A report released December 1 by the Department of Justice Bureau of Justice Statistics (BJS) documents a persistence and expansion of America’s vast prison population. In a country whose government addresses itself to the rest of humanity as the world’s leading democracy, almost 2.2 million individuals are behind bars, and this number is increasing at an unsustainable rate.
According to the report, “Prisoners in 2005,” there were 2,193,798 people incarcerated in the United States as of December 2005. An additional 4.1 million were on probation and around 800,000 more on parole. This amounts to more than 7 million people—or 1 in 32 American adults—who were under some sort of supervision by the US prison system as of 12 months ago.
The full report can be downloaded on the BJS web site, here.
Since the government endeavor in the 1970s to get “tough on crime,” the US prison population has increased six-fold. The largest growth has been experienced during the Clinton and Bush administrations, which have slashed social programs, cut taxes for the rich and made the market an object of worship.
The resulting social decay, polarization and disappearance of economic opportunities for broad sections of the population have been accompanied by a growth of petty crime and drug use. The government has aggressively combated the latter by expanding the prison system and imposing large mandatory sentences for nonviolent offenses such as drug possession, as a “deterrent” to potential offenders.
Today, the US has the highest incarceration rate in the world. According to the BJS report, 737 out of every 100,000 American residents were incarcerated at the end of 2005—up from 725 the previous year and up from 605 in 1995. In other words, one out of every 136 men, women and children in the US is behind bars.
This past year, the sharpest increases in prison population were found in the country’s poor and rural areas. Last year, South Dakota’s inmate population increased by 11 percent, while Montana’s rose by 10.9 percent and Kentucky’s by 10.4 percent. On the whole, the nation’s prison population increased by around 2 percent.
Due both to racism and economic deprivation, the proportion of black men in prison continues to be staggeringly high. Of black males aged 25-29, 8.1 percent are currently in prison. This compares to 2.6 percent of Hispanic men and 1.1 percent of white men.
In general, men are presently 13 times more likely than women to go to jail, although this is slowly changing. The number of female inmates grew last year by 2.6 percent, while the male inmate population grew only 1.9 percent. Since 1995, the number of male inmates has increased by 34 percent, while the female prison population has grown by 57 percent. This has largely been attributed to harsher sentencing for offenses such as drug use, as well as for crimes of association—many women are behind bars simply for living with a husband or boyfriend convicted of drug possession.
When considering these figures, it is important to remember the deplorable conditions in the prisons themselves. In the large penitentiaries, perennially overcrowded, HIV/AIDS, mental illness, physical and sexual assault and drug addiction are pervasive. The BJS report finds that federal prisons are currently operating on average at 34 percent above the maximum capacity for which they were designed.

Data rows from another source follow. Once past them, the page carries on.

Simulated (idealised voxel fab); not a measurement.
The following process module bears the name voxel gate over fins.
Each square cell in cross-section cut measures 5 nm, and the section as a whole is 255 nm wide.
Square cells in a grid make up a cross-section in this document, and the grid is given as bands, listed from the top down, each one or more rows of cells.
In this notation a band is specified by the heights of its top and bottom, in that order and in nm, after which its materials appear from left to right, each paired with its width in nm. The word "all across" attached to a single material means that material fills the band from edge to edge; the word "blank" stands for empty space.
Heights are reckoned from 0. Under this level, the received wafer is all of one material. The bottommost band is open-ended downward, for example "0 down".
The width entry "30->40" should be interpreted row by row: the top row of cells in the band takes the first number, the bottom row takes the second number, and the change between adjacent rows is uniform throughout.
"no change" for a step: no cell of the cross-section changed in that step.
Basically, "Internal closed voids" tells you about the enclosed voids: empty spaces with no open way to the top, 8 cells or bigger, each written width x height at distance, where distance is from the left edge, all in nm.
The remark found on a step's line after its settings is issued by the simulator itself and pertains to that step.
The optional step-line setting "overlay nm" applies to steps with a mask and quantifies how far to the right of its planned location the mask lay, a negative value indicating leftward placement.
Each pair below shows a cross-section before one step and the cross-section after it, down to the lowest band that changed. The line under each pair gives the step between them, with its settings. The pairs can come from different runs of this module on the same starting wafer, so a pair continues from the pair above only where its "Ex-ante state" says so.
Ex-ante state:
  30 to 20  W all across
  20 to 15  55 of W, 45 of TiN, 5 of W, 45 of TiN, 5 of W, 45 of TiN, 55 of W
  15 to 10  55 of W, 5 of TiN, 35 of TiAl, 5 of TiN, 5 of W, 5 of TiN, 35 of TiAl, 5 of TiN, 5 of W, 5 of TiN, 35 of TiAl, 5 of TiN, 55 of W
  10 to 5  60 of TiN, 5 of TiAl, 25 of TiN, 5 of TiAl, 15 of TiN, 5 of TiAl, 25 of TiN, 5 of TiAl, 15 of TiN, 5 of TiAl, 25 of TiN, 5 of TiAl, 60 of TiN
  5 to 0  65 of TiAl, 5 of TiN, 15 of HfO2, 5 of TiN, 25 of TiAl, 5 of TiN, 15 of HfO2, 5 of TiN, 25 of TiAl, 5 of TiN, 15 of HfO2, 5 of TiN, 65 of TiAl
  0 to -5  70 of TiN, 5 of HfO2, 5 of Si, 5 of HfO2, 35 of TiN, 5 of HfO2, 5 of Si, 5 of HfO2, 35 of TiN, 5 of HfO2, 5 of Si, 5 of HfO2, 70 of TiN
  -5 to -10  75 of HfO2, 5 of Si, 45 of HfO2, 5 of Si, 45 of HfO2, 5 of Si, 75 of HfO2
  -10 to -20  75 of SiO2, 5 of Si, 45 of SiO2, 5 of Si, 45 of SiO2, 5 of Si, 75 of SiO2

One perhaps significant development noted in the report is that the population of military prisons increased over the year 2005 at a rate more than three times greater than that of the general prison population. While the number of military inmates is comparatively small—around 2,300—the population increased markedly, by 6.7 percent.
Prison is big business in the US—the industry itself is worth $40 billion a year. Recently, overcrowded state prison systems have begun to rely on private prison contractors to house inmates, and some of these companies have been very successful. These for-profit prisons, as one might expect, have become notorious for violations of inmates’ basic constitutional rights.
The populations of these private prisons are also growing rapidly. During 2005, the number of federal inmates incarcerated in this way increased by 9.2 percent and the number of state inmates by 8.8 percent. Overall, around 107,000 of the country’s inmates are now incarcerated for profit, though many more prisons contract out services such as food, sanitation and clothing.
It should be noted that the same companies employed to manage burgeoning prison populations in the US were tapped when the American military needed jails in Iraq—to the tune of tens of millions of dollars in defense contracts.
In the final analysis, the figures cited in this report contribute to a portrait of a society in an advanced stage of social decay.
In the United States can be found levels of social inequality of unique and historic proportions. More billionaires than any other country in the world—more than half of the world’s billionaire population—live in America, and these 400-some people between them control more than $1.25 trillion.
In the US, the average CEO now earns hundreds of times the wage of the average worker. A tiny layer at the top of American society lives in conditions of luxury and extravagance insulated from and largely incomprehensible to the overwhelming majority of the population, and this tiny layer, through its enormous economic assets, asserts its control over all of America’s major political, social and economic institutions.
This social layer, when it encounters a complex social problem, is chronically incapable of solving it in a progressive manner; its responses are generally characterized by ignorance and shortsightedness, on the one hand, and brutality, on the other.
Faced with a social fabric that is coming apart at the seams, this elite responds by criminalizing and incarcerating a larger and larger proportion of its own population.